The Denigration of Women in History
Westerners are shocked by the treatment of women under Sharia Law, and they rightly link that treatment to the negative view of women historically present in Islam. Yet many are unaware that almost all other religions and cultures have held a similar view.
Ancient cultures were generally patriarchal and misogynistic. There were some exceptions—in certain periods women in Egypt, Crete, and Sumeria enjoyed high status and the right to education and inheritance. Elsewhere, however, women had fewer rights than men and women lived their lives under the direction first of their fathers, then of their husbands, and finally of their children.
In ancient Greece Plato argued that women should remain in the home. Aristotle regarded them as inferior to men and incapable of pursuing philosophy and attaining virtue. A woman’s proper role, he believed, was to be obedient and silent.
In ancient Rome women were thought to be capable of learning, so they were permitted to attend school and study the same courses as men. Many became writers, artists, and physicians. Yet even so, a double standard existed. For example, women were punished for adultery, whereas men were not. And unlike boys, girls did not receive names of their own but instead variations of their fathers’ names.
In Judaism (dating from 2085 B.C), women were considered the legal property of men and were considered impure when menstruating and after bearing children. The period of impurity was twice as long after the birth of a daughter. In post-biblical Judaism, women, especially foreign ones, were thought of as “temptresses and evil sex objects” and men were expected to have no contact with them except for purposes of reproduction. Women could neither receive an education nor testify in court.

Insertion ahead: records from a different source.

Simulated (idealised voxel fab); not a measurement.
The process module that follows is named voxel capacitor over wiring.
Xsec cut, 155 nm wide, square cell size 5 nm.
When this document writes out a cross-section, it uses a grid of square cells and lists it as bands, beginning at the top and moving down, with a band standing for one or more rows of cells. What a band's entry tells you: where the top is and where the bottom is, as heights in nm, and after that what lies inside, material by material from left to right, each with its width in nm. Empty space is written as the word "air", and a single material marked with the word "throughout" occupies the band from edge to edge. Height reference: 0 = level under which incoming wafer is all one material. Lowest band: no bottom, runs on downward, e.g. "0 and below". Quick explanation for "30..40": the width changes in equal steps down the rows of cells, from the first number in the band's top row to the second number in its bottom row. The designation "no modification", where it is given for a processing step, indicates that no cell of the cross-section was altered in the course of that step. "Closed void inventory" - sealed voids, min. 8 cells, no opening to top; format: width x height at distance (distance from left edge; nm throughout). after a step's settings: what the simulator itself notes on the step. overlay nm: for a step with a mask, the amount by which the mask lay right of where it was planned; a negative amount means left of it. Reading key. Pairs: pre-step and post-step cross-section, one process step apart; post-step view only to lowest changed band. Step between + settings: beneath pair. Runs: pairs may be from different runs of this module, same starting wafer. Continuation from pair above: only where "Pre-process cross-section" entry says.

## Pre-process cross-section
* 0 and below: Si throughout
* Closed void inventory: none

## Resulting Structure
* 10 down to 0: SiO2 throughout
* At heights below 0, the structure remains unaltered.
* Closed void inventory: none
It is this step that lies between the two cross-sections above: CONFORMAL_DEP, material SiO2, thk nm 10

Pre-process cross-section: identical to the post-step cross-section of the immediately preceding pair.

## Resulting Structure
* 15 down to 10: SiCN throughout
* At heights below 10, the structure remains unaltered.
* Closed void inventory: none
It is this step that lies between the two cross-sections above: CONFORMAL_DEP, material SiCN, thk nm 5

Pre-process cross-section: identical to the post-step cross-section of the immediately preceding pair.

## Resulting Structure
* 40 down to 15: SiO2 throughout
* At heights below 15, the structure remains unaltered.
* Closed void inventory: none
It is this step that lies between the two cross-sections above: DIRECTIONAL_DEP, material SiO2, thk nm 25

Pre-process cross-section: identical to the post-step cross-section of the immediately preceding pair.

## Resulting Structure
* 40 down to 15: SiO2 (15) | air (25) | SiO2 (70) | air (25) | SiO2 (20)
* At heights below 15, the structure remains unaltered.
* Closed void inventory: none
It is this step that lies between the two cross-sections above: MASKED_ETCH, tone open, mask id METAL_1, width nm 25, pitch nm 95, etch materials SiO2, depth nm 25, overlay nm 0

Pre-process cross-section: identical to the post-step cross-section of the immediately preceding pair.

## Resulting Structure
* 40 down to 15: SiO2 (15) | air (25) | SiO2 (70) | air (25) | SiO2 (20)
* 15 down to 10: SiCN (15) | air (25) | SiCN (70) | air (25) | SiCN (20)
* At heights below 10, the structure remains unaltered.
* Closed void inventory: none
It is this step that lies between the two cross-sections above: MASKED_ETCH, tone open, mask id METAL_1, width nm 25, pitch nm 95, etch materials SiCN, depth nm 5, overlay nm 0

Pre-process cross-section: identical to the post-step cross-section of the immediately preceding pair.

The precursor of Hinduism, Brahminism (dating from before 1200 B.C.), regarded women with suspicion and even contempt. The Laws of Manu state: “It is the nature of women to seduce men in this [world]; for that reason, the wise are never unguarded in the [company of] females. For women are able to lead astray in [this] world not only a fool, but even a learned man, and [to make] him a slave of desire and anger.”
Hinduism (dating from 1500 B.C.) was more respectful of women than many other religions, largely because it had female, as well as male, deities. Yet “like all the major religions of the world, Hinduism is a predominantly male dominated religion.” Women are first dependent on their fathers, their husbands, and their sons or other relatives. And the law subjects them to more restrictions than it does men.
Although Buddhism (560 B.C.) in general had a more favorable view of women, at least one form of Buddhism, Mahayana, did not. Its writings include this passage: “You should know that when men have close relationships with women, they have close relationships with evil ways…Fools lust for women like dogs in heat. Women can ruin the precepts of purity. They can also ignore honor and virtue. Causing one to go to hell, they prevent rebirth in heaven.”
Then came Jesus.
As a Jew, Jesus was aware of the prevailing deprecation of women in Judaism, yet He clearly did not embrace it. Many women were among his followers, and his preaching included numerous favorable illustrations of women. He performed His first miracle at his mother’s request, even though His “hour ha[d] not yet come.” Women were present at the crucifixion, prepared Him for burial, were the first to see the empty tomb, and were in the Upper Room at Pentecost. In short, Jesus treated women with the same respect that He treated men.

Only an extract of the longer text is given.